Positive Performance Culture – We Own Our Commitments

In last month’s blog, I started a five-part series on creating a positive performance culture.  In the first blog, I focused on “We know where we are going!”  To know where we are going, we must have a clear purpose, vision, and goals.  I will now turn our attention to the second guiding principle:  We own our commitments!  To own our commitments, we must understand both responsibility and accountability.

Since our son has moved to New York City to go to college, my wife and I have visited a few times.  Often, we use a Lyft to get to and from LaGuardia airport.  I open the app, request a driver, and magically someone shows up to do the job.  Our driver has the responsibility of getting us to our destination safely.  We expect our driver knows what to do, how to do it, and does it.  Thus far, this has all been true.

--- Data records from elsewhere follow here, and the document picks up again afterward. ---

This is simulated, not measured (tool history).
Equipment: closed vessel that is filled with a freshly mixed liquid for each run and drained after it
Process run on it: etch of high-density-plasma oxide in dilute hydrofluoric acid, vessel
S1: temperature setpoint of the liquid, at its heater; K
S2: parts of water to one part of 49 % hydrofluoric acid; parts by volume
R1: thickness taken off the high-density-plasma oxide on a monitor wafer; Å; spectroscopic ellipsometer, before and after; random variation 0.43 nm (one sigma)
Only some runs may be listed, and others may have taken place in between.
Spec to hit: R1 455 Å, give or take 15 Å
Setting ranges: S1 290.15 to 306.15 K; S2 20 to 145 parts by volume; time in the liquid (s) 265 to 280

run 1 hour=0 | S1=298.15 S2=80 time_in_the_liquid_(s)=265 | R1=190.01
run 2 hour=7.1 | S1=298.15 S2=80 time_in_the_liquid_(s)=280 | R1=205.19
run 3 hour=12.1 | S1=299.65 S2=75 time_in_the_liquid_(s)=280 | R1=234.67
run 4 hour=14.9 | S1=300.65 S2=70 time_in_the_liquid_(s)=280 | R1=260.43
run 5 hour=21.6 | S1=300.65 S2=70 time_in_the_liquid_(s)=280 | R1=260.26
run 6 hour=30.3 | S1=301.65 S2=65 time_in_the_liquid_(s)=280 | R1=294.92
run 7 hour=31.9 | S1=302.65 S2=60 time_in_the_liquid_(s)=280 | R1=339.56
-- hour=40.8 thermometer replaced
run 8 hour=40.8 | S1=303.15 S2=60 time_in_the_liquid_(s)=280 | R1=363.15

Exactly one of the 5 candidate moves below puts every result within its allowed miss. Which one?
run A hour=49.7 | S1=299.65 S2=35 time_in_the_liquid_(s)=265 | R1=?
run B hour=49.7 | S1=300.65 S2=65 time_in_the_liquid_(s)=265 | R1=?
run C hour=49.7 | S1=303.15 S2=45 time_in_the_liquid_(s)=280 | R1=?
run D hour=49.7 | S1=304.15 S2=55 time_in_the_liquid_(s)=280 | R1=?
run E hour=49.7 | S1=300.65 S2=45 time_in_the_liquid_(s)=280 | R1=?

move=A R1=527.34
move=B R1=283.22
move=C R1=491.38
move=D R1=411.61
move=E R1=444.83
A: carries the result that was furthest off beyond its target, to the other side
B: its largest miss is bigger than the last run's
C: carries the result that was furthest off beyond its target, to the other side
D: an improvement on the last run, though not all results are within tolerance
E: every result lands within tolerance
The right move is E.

Connected to the driver’s responsibility, there are people this person must answer to for his actions.  This is accountability.  Those people include us (the passengers), the Lyft company, police (maybe), other drivers, the insurance company, and the driver himself (internal accountability).  These are entities that help hold the driver accountable for his actions.  If the driver fulfills his responsibility well, each of the entities is pleased.  If the driver does not fulfill his responsibility, one or more of these entities may be negatively impacted by the driver’s actions.  That impact may lead to some type of negative consequence.  For example, if the driver gets pulled over for speeding, the passengers are delayed, the Lyft company loses trust in the driver, and insurance prices may increase.  A driver that accepts the accountability in this situation will apologize to his passengers and give them a free ride, report his actions immediately to the company, pay the ticket in a timely manner, and commit to driving the speed limit in the future.

When a group of people working together owns their commitments by clearly understanding responsibilities and being accountable to fulfill these actions, this creates a culture of higher performance and positive relationships.  Responsibility and accountability start with you as a leader and ripples out to others.  Consider these questions as you create a positive performance culture in which every person owns their commitments.

Questions:

  • What are my primary responsibilities?
  • Who do you answer to for my actions?
  • Considering responsibility and accountability, what can you do even better to instill this within the people you influence?